Flagship Case Study

Wrench Scribe

AI-assisted maintenance documentation for technical users working in real plant workflows. Built with explicit focus on trust, editability, structured outputs, and reliability under operational constraints.

What it is

Wrench Scribe is an AI workflow product for maintenance teams. It converts unstructured service notes into structured work order language that technicians can review, edit, and submit quickly.

Users

The workflow was designed for the people who create, review, and depend on maintenance records across daily plant operations.

Maintenance technicians closing corrective and preventive work
Supervisors responsible for record quality and repeatability
Planners and reliability teams that depend on clean maintenance history

Problem

In many plants, maintenance notes are written under time pressure and vary by person, shift, and site. That inconsistency makes records hard to trust and hard to reuse. Technicians needed speed at close-out, while supervisors and planners needed clean records they could rely on.

Why this mattered

Documentation quality directly affects planning, repeat-failure analysis, and preventive maintenance decisions. If the workflow adds friction, adoption drops. If quality is weak, downstream teams lose signal. The product had to solve both.

Product approach

The product pairs structured input capture with AI drafting so outputs fit work order workflows instead of free-form chat. Human-in-the-loop review is built in so technicians keep final control. Access was designed to be anonymous-first and low-friction, with privacy-first handling for operational context.

Key product decisions

Optimized for structured outputs compatible with work order workflows, not open-ended chat responses
Invested in reliability hardening and error handling before broad rollout
Balanced latency and cost through iterative model, prompt, and orchestration tuning
Protected editability so users could correct edge cases without losing speed gains

What Kevin owned

I owned product direction from scope definition through launch readiness, while working closely with engineering on system behavior, reliability, and evaluation quality.

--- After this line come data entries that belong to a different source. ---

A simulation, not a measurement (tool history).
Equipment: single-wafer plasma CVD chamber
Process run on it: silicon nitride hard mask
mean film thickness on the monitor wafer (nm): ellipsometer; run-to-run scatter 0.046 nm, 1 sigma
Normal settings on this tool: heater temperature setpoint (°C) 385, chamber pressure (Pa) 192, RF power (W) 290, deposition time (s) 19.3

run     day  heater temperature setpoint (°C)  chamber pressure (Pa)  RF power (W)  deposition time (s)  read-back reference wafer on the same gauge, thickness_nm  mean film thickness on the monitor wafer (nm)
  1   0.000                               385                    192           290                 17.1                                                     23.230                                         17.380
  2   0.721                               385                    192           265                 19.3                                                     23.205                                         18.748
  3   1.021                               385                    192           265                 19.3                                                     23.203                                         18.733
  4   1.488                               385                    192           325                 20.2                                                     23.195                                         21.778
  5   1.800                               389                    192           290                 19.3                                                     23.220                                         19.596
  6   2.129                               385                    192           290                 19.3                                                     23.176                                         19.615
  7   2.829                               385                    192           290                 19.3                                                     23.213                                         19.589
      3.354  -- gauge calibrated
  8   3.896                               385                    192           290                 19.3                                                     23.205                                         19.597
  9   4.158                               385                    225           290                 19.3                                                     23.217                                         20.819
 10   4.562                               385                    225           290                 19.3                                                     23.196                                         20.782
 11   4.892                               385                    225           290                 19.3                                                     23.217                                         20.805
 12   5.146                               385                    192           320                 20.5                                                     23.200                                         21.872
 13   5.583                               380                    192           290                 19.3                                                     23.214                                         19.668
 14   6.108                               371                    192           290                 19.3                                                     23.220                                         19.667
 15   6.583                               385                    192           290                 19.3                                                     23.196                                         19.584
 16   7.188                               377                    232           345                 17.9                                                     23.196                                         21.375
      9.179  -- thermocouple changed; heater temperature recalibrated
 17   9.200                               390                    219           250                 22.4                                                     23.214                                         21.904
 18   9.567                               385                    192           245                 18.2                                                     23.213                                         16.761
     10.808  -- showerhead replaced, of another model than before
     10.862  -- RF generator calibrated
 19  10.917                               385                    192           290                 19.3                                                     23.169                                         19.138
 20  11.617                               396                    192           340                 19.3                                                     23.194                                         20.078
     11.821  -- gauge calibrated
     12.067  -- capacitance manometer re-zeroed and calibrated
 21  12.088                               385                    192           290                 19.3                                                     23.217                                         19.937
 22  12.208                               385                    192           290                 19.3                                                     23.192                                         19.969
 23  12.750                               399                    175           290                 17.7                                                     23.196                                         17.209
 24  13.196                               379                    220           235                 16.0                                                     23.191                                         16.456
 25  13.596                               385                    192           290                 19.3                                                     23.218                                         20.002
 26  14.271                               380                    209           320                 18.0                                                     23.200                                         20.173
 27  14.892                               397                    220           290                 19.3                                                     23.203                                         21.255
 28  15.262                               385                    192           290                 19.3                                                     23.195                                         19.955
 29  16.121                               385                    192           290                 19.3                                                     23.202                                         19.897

Defined product scope, success criteria, and release priorities
Led user and domain framing based on maintenance operations constraints
Partnered with engineering on prompt design, schema strategy, evaluation, and reliability
Drove launch readiness, instrumentation, and post-launch iteration planning

Evidence and outcomes

Reduced p50 latency from about 9.0s to 3.1s

Reduced p95 latency from about 13.0s to 4.6s

Reduced cost per request by about 70%

Achieved 100% schema-valid outputs on a 100-prompt eval set

Tradeoffs and lessons

Fast output only matters when users trust the draft, so editability and consistency were essential adoption levers
Strict structure improved downstream usability but needed careful handling of uncommon edge-case language
Operational AI products require product judgment on reliability and workflow fit, not only model quality

Demo and screenshots

This public page focuses on product decisions and measurable results. Interface walkthroughs are shared directly in interviews because the workflow includes customer-sensitive operational detail.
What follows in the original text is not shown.